Bezos makes his point from this rich quote:
I would argue that it’s relevant to all companies and all institutions and to each of our individual lives too. In what ways does the world pull at you in an attempt to make you normal? How much work does it take to maintain your distinctiveness? To keep alive the thing or things that make you special?
The world tugs at our mental capacity to make us normal and just like everyone else, if we are not aligned perfectly on the same learning benchmark as student ["X"] then we are deemed incapable. This is true in the tech sector as well, just because one person isn't great at data structures and algorithms (yet), doesn't make that individual incapable of doing the job correctly.
Photo of Jeff Bezos
Be Distinctive
It's our ability to be distinctive in our characteristics that distinguishes us from others that makes us valuable.
We all know that distinctiveness – originality – is valuable. We are all taught to “be yourself.” What I’m really asking you to do is to embrace and be realistic about how much energy it takes to maintain that distinctiveness. The world wants you to be typical – in a thousand ways, it pulls at you. Don’t let it happen.
The Ability to problem solve and scale is in something that has to be nurtured and exercised starting at an early age. One such school is doing just that it's called Synthesis School co-founded by Joshua Dahn who was also the co-founder of Ad Astra School located on the campus of SpaceX from 2014-2020.

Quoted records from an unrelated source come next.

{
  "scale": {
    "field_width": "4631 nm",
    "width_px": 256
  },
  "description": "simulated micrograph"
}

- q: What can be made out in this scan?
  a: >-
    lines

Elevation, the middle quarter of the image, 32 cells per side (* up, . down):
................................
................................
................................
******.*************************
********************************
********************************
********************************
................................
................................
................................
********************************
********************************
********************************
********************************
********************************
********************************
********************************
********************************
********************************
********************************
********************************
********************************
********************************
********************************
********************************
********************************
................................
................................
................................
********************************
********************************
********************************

Elon Musk asked me to start an experimental school with him at SpaceX. The goal was to develop students who are enthralled by complexity and solving for the unknown. Synthesis is the most innovative learning experience from that school. It is designed to cultivate student voice, strategic thinking, and collaborative problem solving. - Joshua Dahn
photo of Joshua Dahn
Synthesis is a weekly, 1-hour enrichment program for students who want to learn how to build the future from ages 6 to 14. Thier goal is to train children now to be the thinkers and innovators of the future. So far they have gotten great reviews.
In Conclusion
You must never morph into normalcy, your value in tech or in (any space quite frankly) is better served by you bringing your innovative, intelligent, whole-self to any company. When we place real value on the individual as being priceless to our teams we all win. The next big idea isn't going to normal, Jeff Bezos isn't normal nor should you be.